We had a wonderful day trip down the Tasman peninsula this week for a spot of photography and some snorkeling.
Our first stop was at Remarkable Cave at low tide . This is a double entrance sea cave with spectacular views out to sea through one of the entrances.
Next stop the Tessalated Pavement which has such interesting rock formations.
I managed to scare myself here by snorkeling right over the top of a huge stingray which had just been disturbed from his hiding place in the sand by my husband who was swimming ahead. I saw what I thought was a strange piece of drift wood a few inches under me and almost reached out to touch it as it looked so smooth… then I saw it was the stinging tail of a ray and I back pedddled very fast. A few weeks ago at a local beach a man died from the sting of a stingray and I did not want a repeat !
I really wanted to remember this day so got straight into the paints when we were home again. Here’s my effort to capture the clear water and sunny day.

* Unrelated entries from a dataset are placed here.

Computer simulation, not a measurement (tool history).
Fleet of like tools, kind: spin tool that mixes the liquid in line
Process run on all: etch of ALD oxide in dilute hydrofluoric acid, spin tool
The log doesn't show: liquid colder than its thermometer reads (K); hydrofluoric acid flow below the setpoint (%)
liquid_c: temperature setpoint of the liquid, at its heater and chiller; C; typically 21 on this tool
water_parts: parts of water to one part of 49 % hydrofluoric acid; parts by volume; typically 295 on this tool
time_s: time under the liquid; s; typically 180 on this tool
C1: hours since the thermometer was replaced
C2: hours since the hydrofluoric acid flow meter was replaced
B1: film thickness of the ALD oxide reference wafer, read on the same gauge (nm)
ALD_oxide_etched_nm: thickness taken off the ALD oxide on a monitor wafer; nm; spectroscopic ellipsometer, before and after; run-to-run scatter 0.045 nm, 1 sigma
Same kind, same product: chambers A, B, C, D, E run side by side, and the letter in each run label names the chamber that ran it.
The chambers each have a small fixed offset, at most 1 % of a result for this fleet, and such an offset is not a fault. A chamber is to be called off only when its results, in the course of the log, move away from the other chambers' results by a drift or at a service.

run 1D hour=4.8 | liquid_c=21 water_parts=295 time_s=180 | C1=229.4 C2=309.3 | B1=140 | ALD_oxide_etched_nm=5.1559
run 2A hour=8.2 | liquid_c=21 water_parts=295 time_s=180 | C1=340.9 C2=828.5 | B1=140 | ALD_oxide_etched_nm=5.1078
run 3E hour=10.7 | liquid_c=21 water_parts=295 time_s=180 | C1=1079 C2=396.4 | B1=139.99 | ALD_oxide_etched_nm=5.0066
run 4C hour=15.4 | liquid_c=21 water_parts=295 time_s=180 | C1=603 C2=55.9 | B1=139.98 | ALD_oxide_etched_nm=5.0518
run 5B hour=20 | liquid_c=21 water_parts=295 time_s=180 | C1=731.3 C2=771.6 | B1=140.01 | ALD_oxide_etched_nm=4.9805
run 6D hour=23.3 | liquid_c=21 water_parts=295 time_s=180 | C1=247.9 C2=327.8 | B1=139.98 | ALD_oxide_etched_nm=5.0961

If painting on site isn’t an option then painting from a very fresh memory is the next best thing. I’d taken a lot of photos, swam off these rocks and lunched looking over the view so when it came to the painting I really only needed these memories to get me started and didn’t have to refer to the photos at all.
Immersing yourself in your subject is a great way to get that emotional content we should always be aiming for, and swimming is a great way to immerse yourself if your subject is water!
Here’s a few paintings and sketches I’ve done this trip…. I’ve enjoyed every one!
This is a small palette knife painting in acrylics. I like the touch of colour amongst the green here.
Lot’s of wonderful rocks I tried to capture with the palette knife again. Spent a few hours on this one and didn’t even notice The Writer had returned from his walk even though the smell of his stinky cheese snack should have alerted me!
Love those Tuscan clouds and spent a happy evening chasing them with my acrylics.
Done with my travel pastel set from the front lawn of our house in Sardinia. Lovely orange lantana offset the clear blue sea- the snorkeling was fantastic here!
Yes- those doors are a bit askew. It was windy as anything when I did this and the paper kept blowing over. Reminds me of all those green meadows, the early morning smell of cow country and the ceaseless and musical tinkle of cowbells.
It’s been a lot of fun but I’m back down to earth with a thump in a few days when I arrive home to a list of 6 commissions to get done! Will enjoy the last few days here in the glorious Aosta valley with trips to the Gran Paradiso National Park for some hiking.
Some things are easier than others when it comes to painting and trying to get water to look transparent is not one of those easy things. Still – I ‘m fairly pleased with my latest painting – I think I’ve managed to settle the seaweed under the water . I could find fault but today I’m just going to celebrate the parts that worked!
Here it is as it progresses:
The finished painting ” Underwater World at Freycinet”
With only 3.5 weeks to go until my exhibition time is flying and I’m madly painting. This is today’s acrylic on canvas which I’m pretty happy with. Just loved the light the day I took the reference photos and feel I’ve managed to capture the morning magic.
I’m heading off to Newcastle to visit my father-in-law tomorrow and have just about finished my “to do” list. This post is the last thing left ( besides putting my jammies in the bag).
One of the jobs has been nagging me all week. I entered 5 paintings in a charity art exhibition for next weekend some time ago, and I only had 4 of them painted. Still, there was plenty of time, so I didn’t feel too rushed. Suddenly I had a complex commission to do and the days sped by, next thing I knew it was yesterday and no painting started! I primed a canvas late last night and went to bed feeling OK.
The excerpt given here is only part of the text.